Mention the term “net lease” to someone even remotely familiar with real estate contracts, and the first thing that might come to mind is “triple net.” Triple-net leases are definitely “visible;” the chances are pretty good that any quick-service restaurant on an outparcel, or stand-alone dollar store, or retail automotive supply store signed such a lease with a property owner.
What might not come to mind, however, is a double net lease. The double net, or NN, lease isn’t written about or discussed as much as its triple counterpart. The NN arrangement is similar to the triple net, in that it shifts some of the costs of doing business from property owner/landlord to tenant. But depending on the terms of the lease, the landlord retains control of the property, and takes responsibility for some of the expenses.
Delving down into the double net
Tenants signing a double net lease can be responsible for covering the costs of two of the three primary property expenses; in most cases, this involves property taxes and insurance premiums.
NN agreements -- also called net-net -- tend to be common in multi-tenant commercial properties, such as shopping centers or office complexes, in which tenants occupy different square-footage spaces. Under this scenario, the property owner might divide taxes and insurance costs proportionally, based on the tenant’s occupied square footage. Tenants pay those added expenses to the landlord, in addition to their monthly rent.
What the landlord pays
You read the above correctly. The tenant pays the property owner its proportional share of taxes and insurance costs, rather than paying those costs directly to the municipalities or insurance companies. This differs from a triple-net arrangement, in which the tenant might make those direct payments.
In addition, the landlord is responsible for building maintenance and structural costs. If a building wall collapses or a property floods, the owner is responsible for clean-up and repair. It’s not uncommon for a property owner with a net-net arrangement with tenants to run into unanticipated costs associated with the property’s upkeep repair. If that landlord isn’t careful, those costs could eat into any profit margins accrued.

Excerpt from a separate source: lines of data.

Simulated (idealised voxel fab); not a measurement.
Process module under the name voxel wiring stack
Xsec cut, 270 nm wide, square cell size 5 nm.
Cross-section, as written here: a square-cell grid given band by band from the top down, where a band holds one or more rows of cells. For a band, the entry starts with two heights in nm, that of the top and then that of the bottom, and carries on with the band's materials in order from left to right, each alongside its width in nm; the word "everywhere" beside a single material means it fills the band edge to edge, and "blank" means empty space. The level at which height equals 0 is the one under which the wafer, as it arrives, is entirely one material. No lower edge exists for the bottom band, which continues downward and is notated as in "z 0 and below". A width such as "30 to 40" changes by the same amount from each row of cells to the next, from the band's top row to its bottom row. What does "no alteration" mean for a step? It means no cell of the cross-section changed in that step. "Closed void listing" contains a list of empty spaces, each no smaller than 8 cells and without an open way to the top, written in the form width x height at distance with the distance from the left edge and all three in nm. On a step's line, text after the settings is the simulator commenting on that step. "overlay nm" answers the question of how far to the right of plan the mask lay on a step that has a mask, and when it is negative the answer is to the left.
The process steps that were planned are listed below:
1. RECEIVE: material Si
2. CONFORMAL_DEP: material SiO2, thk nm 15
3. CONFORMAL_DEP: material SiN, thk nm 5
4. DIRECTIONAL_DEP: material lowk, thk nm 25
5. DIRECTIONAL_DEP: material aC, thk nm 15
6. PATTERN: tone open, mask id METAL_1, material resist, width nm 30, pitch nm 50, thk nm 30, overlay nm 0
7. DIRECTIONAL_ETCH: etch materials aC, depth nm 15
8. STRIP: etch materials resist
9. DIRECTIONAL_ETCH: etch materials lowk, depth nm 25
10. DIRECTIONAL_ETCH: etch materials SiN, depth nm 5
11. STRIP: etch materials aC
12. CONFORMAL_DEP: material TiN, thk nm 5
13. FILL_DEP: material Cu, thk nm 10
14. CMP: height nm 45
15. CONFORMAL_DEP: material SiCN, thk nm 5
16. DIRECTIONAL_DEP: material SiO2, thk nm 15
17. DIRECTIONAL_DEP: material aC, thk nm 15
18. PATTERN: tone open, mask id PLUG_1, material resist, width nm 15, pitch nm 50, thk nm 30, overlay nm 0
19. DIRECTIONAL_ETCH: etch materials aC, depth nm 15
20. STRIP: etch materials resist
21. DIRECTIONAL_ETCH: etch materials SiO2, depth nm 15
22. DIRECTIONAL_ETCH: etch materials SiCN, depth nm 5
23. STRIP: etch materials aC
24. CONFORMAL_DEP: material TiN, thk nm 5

Still, in many cases, the NN lease can be considered fair to both parties. It puts the landlord in charge of building maintenance. On the tenant side, taxes and insurance could be considered a cost of doing business in a particular area. Additionally, a NN lease means the tenant’s monthly rent might be less than the market rate.
Takeaways from the net-net
While both triple net and double net leases pass along certain expenses to tenants, that is about the only thing these two arrangements have in common. Under the auspices of a net-net arrangement, the property owner/landlord is responsible for property upkeep, while taking on the added responsibility of collecting taxes and insurance premiums from tenants, then paying those to municipalities and insurance companies.
Overall, the NN arrangement allows the property owner/landlord more control over the asset, while shifting some of the costs of doing business to the tenant.